Screen Test

Murderess or innocent housemaid?

Alias Grace is inspired by real events of a maid and stable hand who were convicted of double murder

The best thing on American television this year was arguably The Handmaid's Tale, the Emmy-winning series that imagines the United States being taken over by a theocratic government that disenfranchises and enslaves all women and forces them to procreate.

The series has not aired in Singapore yet, but the next best thing for now might be Alias Grace which, like The Handmaid's Tale, is based on an award-winning novel by Margaret Atwood.

Atwood's trenchant depictions of patriarchy and social injustice feel suddenly and chillingly relevant after the election of President Donald Trump and a swing to the right in American politics.

It is a political climate that has galvanised swathes of women, perhaps even contributing to the recent post-Harvey Weinstein reckoning on sexual harassment - all of which makes Atwood's stories reverberate even more strongly today.

Alias Grace is not quite as pointed with its politics as The Handmaid's Tale, but no less subtle and thought-provoking.

Inspired by real events, it tells the story of Grace Marks (Sarah Gadon), a dirt-poor Irish immigrant who becomes a lowly housemaid in Canada in the 1800s.

When she is 16, she and stable hand James McDermott (Kerr Logan) are convicted of the 1843 double murder of their employer Thomas Kinnear (Paul Gross) and his housekeeper Nancy Montgomery (Anna Paquin).

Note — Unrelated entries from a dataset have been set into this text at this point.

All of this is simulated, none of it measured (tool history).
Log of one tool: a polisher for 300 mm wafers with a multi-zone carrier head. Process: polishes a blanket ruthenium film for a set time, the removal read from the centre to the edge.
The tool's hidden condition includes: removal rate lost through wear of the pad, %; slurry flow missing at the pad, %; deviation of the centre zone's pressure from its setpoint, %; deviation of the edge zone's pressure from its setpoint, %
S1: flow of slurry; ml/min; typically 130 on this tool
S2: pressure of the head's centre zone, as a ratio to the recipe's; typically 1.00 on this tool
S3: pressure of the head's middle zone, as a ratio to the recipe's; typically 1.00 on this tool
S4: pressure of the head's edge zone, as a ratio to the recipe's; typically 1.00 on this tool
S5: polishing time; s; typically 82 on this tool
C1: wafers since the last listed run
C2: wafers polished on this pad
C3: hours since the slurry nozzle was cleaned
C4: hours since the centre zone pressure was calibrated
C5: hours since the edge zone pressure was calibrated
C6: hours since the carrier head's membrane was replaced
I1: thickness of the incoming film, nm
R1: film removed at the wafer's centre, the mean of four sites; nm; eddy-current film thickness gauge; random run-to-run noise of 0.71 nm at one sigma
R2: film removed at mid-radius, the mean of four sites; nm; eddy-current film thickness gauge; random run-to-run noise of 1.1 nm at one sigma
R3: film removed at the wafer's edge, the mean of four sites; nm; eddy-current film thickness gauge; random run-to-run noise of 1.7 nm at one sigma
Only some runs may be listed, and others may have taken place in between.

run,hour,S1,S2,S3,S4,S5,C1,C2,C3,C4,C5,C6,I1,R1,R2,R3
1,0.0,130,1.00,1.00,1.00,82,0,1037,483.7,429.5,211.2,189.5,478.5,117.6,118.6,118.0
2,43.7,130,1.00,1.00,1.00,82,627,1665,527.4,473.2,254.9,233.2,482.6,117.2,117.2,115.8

Sarah Gadon is extraordinary as the chameleon-like Grace Marks, who seems at once naive and canny, calculating yet open-hearted, traditional but rebellious.
Sarah Gadon is extraordinary as the chameleon-like Grace Marks, who seems at once naive and canny, calculating yet open-hearted, traditional but rebellious. PHOTO: NETFLIX

McDermott is hanged, but Grace is sent to a mental asylum and then jail. Fifteen years on, she is still a cause celebre, and a church committee campaigning for her pardon and release engages a psychiatrist, Dr Simon Jordan (Edward Holcraft), to assess her so they can exonerate her.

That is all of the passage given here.